The SKA will generate more data than we have processed and analysed ever before. To make this possible, innovation in hardware, software and expertise is crucial. This drives the need for a Science Data Centre (SDC) in (the north of) the Netherlands, facilitated by a public-private partnership of science, government and industry.

Overview

ASTRON is developing a science data centre to offer optimal access to the huge amounts of data that are produced by radio telescopes such as the Low Frequency Array (LOFAR), Westerbork Synthesis Radio Telescope (WSRT), and the Square Kilometre Array (SKA).

The main goal of the data centre is to provide a portal to data archives and international high-performance computer systems that will result in groundbreaking science. In line with the  vision for a European Open Science Cloud, the centre should also support the generation and sharing of high-quality scientific results in an accessible and open manner.

A distinguishing characteristic of radio astronomical research is the scale at which data is generated and processed. Developments in network and computational technology are opening up new opportunities for international and cross-domain exchange of data and expertise.

At the same time, the technological developments also lead to an exponential increase in the data volumes produced by radio telescopes and to the emergence of a generation of internationally distributed facilities such as the International LOFAR Telescope, and the SKA.

ASTRON addresses these challenges through international partnerships with both public and private organisations. Since the start of LOFAR operations, ASTRON has worked with ICT infrastructure partners such as SURFsara in the Netherlands, the Forschungszentrum Jülich in Germany, and the Poznan Supercomputing and Networking Center in Poland, to develop a distributed data archive that is astronomical both in content and scale.

Currently, ASTRON has a significant role in several EC projects that aim to make research infrastructures interoperable, open and sustainable in the era of Exabyte data archives expected from the SKA.

These are:

  • AENEAS
  • ASTERICS
  • ESCAPE
  • EOSCpilot and EOSChub

Open Science

ASTRON participates in the European Open Science Cloud (EOSC) initiatives to apply best practices developed within astronomy towards the development of a  European-scale research data centre that builds on the vast expertise and capabilities of the joint research community and supports cross-domain data and service sharing.

Given the scale of data from instruments like LOFAR and SKA, and the complexity of the processing required to generate science ready data products, many researchers will benefit from getting access to high performing data infrastructures and high throughput processing capabilities without requiring them to organise resources or setting up complex software installations.

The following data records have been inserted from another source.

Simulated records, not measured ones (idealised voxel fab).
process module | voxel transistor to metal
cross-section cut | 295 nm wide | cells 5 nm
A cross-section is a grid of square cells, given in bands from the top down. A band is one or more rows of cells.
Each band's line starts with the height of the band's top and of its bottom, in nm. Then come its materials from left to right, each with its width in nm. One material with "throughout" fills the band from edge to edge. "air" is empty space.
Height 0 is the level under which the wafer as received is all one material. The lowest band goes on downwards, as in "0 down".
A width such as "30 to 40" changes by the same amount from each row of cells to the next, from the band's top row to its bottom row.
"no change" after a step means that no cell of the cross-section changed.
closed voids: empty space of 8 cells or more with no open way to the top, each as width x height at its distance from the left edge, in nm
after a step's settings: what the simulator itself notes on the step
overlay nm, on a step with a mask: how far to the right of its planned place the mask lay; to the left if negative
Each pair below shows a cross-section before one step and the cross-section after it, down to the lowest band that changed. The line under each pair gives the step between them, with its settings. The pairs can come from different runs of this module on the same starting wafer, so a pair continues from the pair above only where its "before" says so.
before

To enable easy and portable deployment of software, ASTRON is developing container-based software installations as well as application images for data analysis pipelines that are distributed across connected infrastructure. For the most data-intensive workflows, a user workspace is being realised for temporary storage of data, e.g. to allow computational resources to become available for next steps in the processing workflow or to assess quality before ingesting data into an archive or a science data repository.

Services are made accessible either openly or through a so-called federated authentication and authorisation infrastructure. The latter will allow users to gain access to any service by using home institute login accounts or, if the latter is not an option, through social or special purpose ‘Single Sign On’ accounts. The objective is to minimise the number of user-created accounts and to provide a single mechanism for authentication across internationally distributed services.

A workflow management system in conjunction with a standardised pipeline definition language such as the Common Workflow Language (CWL) will be utilised to develop standard data analysis pipelines that are made available for local deployment, or for data processing on connected compute clusters through the user portal.

As part of our commitment to community provided services and software, ASTRON is hosting the KERN repository of astronomical software packages.